I've not read or worked through the other books (wow they are expensive), but I'm in general not very keen on model checking as an approach. Tools like Alloy or NuSMV can be useful when designing or investigating algorithms, but they always do a bounded search and can't be applied directly to implementations. I personally don't confer that much trustworthyness to systems that appeal to model checking tools for their correctness.

I've seen The Little Prover, but am somewhat wary of it. On the other hand, I enjoyed The Little Schemer very much. I might take a look at it next month.



> and can't be applied directly to implementations

There are model checkers that work directly on implementations, like NASA's JPF.

> I personally don't confer that much trustworthyness to systems that appeal to model checking tools for their correctness.

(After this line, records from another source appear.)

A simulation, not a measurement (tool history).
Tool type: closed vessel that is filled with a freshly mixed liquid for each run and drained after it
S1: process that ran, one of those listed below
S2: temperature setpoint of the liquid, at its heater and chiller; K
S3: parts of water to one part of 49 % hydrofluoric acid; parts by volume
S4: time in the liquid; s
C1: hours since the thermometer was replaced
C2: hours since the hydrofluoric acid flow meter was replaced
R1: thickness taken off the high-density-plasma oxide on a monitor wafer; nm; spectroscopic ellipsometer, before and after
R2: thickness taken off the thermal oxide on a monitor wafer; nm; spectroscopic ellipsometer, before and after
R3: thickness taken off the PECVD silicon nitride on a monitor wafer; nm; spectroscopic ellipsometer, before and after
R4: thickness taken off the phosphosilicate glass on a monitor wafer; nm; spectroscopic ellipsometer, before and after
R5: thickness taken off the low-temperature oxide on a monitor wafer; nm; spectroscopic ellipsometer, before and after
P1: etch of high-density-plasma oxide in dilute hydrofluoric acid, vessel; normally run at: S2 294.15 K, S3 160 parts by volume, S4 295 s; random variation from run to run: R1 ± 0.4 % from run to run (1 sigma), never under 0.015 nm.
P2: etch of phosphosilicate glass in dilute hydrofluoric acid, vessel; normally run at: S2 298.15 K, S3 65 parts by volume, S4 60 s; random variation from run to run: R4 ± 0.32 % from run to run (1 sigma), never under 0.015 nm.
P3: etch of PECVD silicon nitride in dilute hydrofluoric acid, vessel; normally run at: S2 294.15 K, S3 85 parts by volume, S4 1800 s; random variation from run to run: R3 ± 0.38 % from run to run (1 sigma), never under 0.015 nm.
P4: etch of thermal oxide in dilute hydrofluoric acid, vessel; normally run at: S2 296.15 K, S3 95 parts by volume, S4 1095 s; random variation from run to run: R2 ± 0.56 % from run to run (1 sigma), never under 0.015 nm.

Given that the going rate for proofs is roughly 1-1.5 days per one line of code, which grows superlinearly with the code size, I think we have no choice...

In any event, pretty much all safety-critical software that human lives depend on (even many, many lives) is verified with model-checking in the best case. Use of proofs in verifying safety-critical systems is very rare, as even those domains can rarely afford it.

Also, remember that no one really needs 100% proof, as no other, non-software component in the system guarantees 100% reliability (not that model-checking can give us probability bounds).


100% certainty in proof doesn't mean that you're aiming to get a 100% proven system. It means that you can stop worrying about the proven part forevermore. So it reduces long term running overhead.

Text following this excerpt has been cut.